Then, in 2013, I published my first novel and reality hit me like a stinky fish from Tsukiji Market across the face –> No social media presence = No chance of building a core audience = No chance of landing an agent = No chance of signing with a respectable publisher = No chance of turning my dream into a full-time career. So what did I do?
Well, I think the answer is obvious by now. Perhaps Nick Carraway would be disappointed in my decision to sell out, but then again maybe Jay Gatsby would have seen it like Carraway described in Fitzgerald’s classic novel:
“And as I sat there brooding on the old, unknown world, I thought of Gatsby’s wonder when he first picked out the green light at the end of Daisy’s dock.”
Although Ms. Kauffman looks at literary superhero Murakami Haruki as a case in point as to whether one should spend hours on social media daily, exposing intimate parts of yourself and your inner-workings to the public (the Japanese literary superhero is notorious for giving very few interviews or public readings, let alone using social media on a regular basis), I think it’s dangerous to seek guidance in this area from a writer such as Murakami; for anyone who started a career in writing after 2004, the rules of engagement are forever changed.
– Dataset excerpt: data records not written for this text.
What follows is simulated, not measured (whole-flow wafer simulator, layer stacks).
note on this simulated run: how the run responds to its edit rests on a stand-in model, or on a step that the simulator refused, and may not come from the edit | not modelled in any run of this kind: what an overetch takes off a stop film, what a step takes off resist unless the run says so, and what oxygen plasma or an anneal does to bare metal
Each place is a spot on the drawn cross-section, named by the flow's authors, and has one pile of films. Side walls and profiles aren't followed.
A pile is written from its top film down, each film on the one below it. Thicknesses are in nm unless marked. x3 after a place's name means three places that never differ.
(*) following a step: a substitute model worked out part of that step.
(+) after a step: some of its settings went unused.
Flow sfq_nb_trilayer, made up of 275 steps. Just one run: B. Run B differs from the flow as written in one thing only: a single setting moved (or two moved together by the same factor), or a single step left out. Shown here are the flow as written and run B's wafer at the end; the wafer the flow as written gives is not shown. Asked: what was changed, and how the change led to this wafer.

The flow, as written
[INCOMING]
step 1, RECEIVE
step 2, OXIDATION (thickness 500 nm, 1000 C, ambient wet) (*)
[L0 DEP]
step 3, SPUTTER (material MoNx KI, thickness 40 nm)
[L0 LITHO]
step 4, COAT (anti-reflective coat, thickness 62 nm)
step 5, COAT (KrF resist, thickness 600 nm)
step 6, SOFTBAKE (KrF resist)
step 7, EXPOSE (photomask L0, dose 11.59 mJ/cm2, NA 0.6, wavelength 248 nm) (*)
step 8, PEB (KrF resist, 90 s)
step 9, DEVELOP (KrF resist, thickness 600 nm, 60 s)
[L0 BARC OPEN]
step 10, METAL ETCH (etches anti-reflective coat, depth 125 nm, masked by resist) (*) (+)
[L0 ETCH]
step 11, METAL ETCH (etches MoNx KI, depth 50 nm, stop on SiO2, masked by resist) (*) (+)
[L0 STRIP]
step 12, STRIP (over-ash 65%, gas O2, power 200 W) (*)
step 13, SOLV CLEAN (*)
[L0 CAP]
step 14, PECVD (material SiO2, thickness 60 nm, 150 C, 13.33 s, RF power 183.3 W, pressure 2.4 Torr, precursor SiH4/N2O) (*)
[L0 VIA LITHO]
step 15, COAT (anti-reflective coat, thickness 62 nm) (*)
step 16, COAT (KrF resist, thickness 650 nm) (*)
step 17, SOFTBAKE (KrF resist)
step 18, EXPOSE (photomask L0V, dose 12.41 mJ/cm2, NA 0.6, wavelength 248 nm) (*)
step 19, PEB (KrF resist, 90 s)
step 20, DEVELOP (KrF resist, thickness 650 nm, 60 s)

I believe it was Jonathan Franzen, celebrated author of The Corrections and Freedom, who said it best when he expressed his sorrow for young writers trying to make a go of it in today’s publishing world because they are so pressured to spend time Tweeting and Facebooking, for example, that it takes time away from their craft. Franzen is especially irked by Twitter, telling all those who gathered for a talk of his at Tulane University in 2012:
“Twitter is unspeakably irritating. Twitter stands for everything I oppose. It’s hard to cite facts or create an argument in 140 characters … It’s like if Kafka had decided to make a video semaphoring The Metamorphosis. Or it’s like writing a novel without the letter ‘P’… It’s the ultimate irresponsible medium. People I care about are readers … particularly serious readers and writers, these are my people. And we do not like to yak about ourselves.”
Ultimately, I think Ms. Kauffman would agree with Franzen when she ends her Publishers Weekly piece by stating:
“For me, the best way to work, the only way to work, really, is to create a space for myself in which the reader’s perception of me (as a person) does not exist. It’s only after I have squashed down all awareness of myself that I’m able to access another world and explore it freely and truthfully.”